It is upon us, the passing of the old year, the beginning of one new. There is beauty and renewal in the ceremony of beginning a new passage of time. Poet Rainer Maria Rilke wrote:
And now let us believe in
a long year that is given to us,
new, untouched, full
of things that have never been.

For me, the power of a new year is in this feeling of possibility, of there being so much new and untouched that is spread out before me. I believe in the power of a reset and the new year gives us just such an opportunity.

For me the new year is among a number of time markers in the year that allow me to take stock of my life and my practice. These markers have become a time in which I pause to ask questions like, Am I living in a way that feels honest? Am I making choices that honor my truest self? Am I making choices that will serve to strengthen me and my world? This isn’t a much different practice than when I scrambled each new year for resolutions to perform new tasks; to change old habits for new ones. Now, though, I force myself to listen honestly to the answers. While I would love to believe that I have lived every moment of the previous year as a socially responsible and compassionate individual, in honest recall I am forced to also acknowledge the moments I’ve not acted as lovingly or have been as fully aware as I’d like; to look at choices I have made that have weakened me in some way.

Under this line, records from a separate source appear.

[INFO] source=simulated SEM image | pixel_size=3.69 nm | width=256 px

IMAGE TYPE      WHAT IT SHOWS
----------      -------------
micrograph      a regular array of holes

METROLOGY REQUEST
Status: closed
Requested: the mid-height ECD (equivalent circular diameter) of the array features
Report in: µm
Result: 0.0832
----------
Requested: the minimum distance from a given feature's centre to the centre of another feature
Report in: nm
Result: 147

What seems to be the defining part of this process, the questioning or the resolution making, is the pause. Recently my teacher, Kim Manfredi, said that every yoga practice should begin with the act of listening. For me, this sort of listening requires a stillness, a pause, that enables me to hear what is genuinely going on in my body, my mind, my life, as well as the willingness to welcome whatever comes up, even if it feels negative. In allowing myself the space to listen deeply, I uncover the truth of what really is. So by this, I am not creating resolutions that will make me a different person at all. I am asking questions meant to uncover parts of myself that have become hidden, dimensions that when discovered enable me to be more fully who I already am–a socially adroit and compassionate, love-filled person.

It is difficult in our world to create this kind of pause, and ever more difficult to create the space that makes deep listening possible. Hopefully, the practice on the mat or that of meditation makes this more available. However, even during these times we are often so imbued with the voices and desires of others, the tasks that must be accomplished, the exhaustion that is like a sickness, that it is difficult to tune inward. The practice of making internal space is essential to uncovering our best self. Attending to stillness in the mind, to using the breath to help create this pause within us, and continuing to ask questions of ourselves must be practices to which we dedicate ourselves. Patanjali explains in the Yoga Sutras, verse I.14 that “practice becomes firmly grounded when well attended to for a long time, without break and in all earnestness.” This is not a path of ease; rather, it is one that requires supreme dedication and devotion.

And so this vast expanse of a new year is now before us. What we make of all that is new and untouched, of that which has not yet been, is up to us. We have the choice to make promises in January that we forget by March. Or we have the choice to learn the art of the pause, a devotion to practicing listening. And in this space, there lives the opportunity to listen for a new kind of awareness that can facilitate lasting change. Not to say that just because we devote ourselves to practicing and finding stillness will we have a “perfect” year free of challenges and foibles. What we may create, though, is the space to notice when things arise, to welcome these visitors as guests that come to teach us something new; as persistent visitors who perhaps enable us to touch a previously untouched part of our self.